Report

Global Workforce Survey and Upskilling – 53% of employees say that their job requires specialist training

Business leaders everywhere are prioritising transformation, but what if your most skilled people are more reinvention ready than your company culture is? And what if your employees say they are even more likely to quit now than they were last year—back when everyone thought the “great resignation” was at its peak?

We’ve organised this year’s survey summary into four actions that CEOs and other senior executives can prioritise to better understand what their employees want, learn what’s holding them back and—together with their people—make their organisations more reinvention ready.

Key findings

Transform or die: One-third of workers say their company won’t be economically viable in ten years’ time if it continues on its current course—comparable to the 39% of CEOs who said this earlier in 2023 in PwC’s 26th Annual Global CEO Survey. Notably, gen Z workers are the most pessimistic: 49% say their company won’t survive another decade without change.

Employees are restless: Despite recessionary worries and rising unemployment in some regions, 26% of all respondents say they are likely to change jobs in the next 12 months (up from 19% in our 2022 survey). The number is higher for younger employees, with 35% of gen Z and 31% of millennial respondents planning to change jobs.

Financial hardships increase: 14% of employees around the world struggle to pay bills every month, and another 42% say once they cover their expenses, they have little or nothing left over (up from 37% in 2022). One in five respondents says they have an extra job, in addition to their principal one.

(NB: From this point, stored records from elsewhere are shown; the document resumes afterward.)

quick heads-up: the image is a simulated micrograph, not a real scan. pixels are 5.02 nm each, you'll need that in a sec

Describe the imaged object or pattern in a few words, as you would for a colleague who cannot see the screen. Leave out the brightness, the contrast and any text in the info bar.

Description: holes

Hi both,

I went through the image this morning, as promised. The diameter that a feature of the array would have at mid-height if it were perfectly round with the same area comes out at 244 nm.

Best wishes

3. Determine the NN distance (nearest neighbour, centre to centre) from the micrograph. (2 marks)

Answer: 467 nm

Skills inequity on the rise: 53% of employees say that their job requires specialist training, up from 49% last year. Workers without specialist training are also more likely to be facing financial difficulties than specialist workers, and are less likely to have a clear sense of how their skills will change—all of which could further income inequality.

Workers aren’t afraid of AI: Despite the prospect of AI-fuelled job losses, respondents cite the positive impacts of AI more frequently than they do the negative ones. The most common sentiment, expressed by 31% of respondents, is ‘AI will help me increase my productivity/efficiency at work.’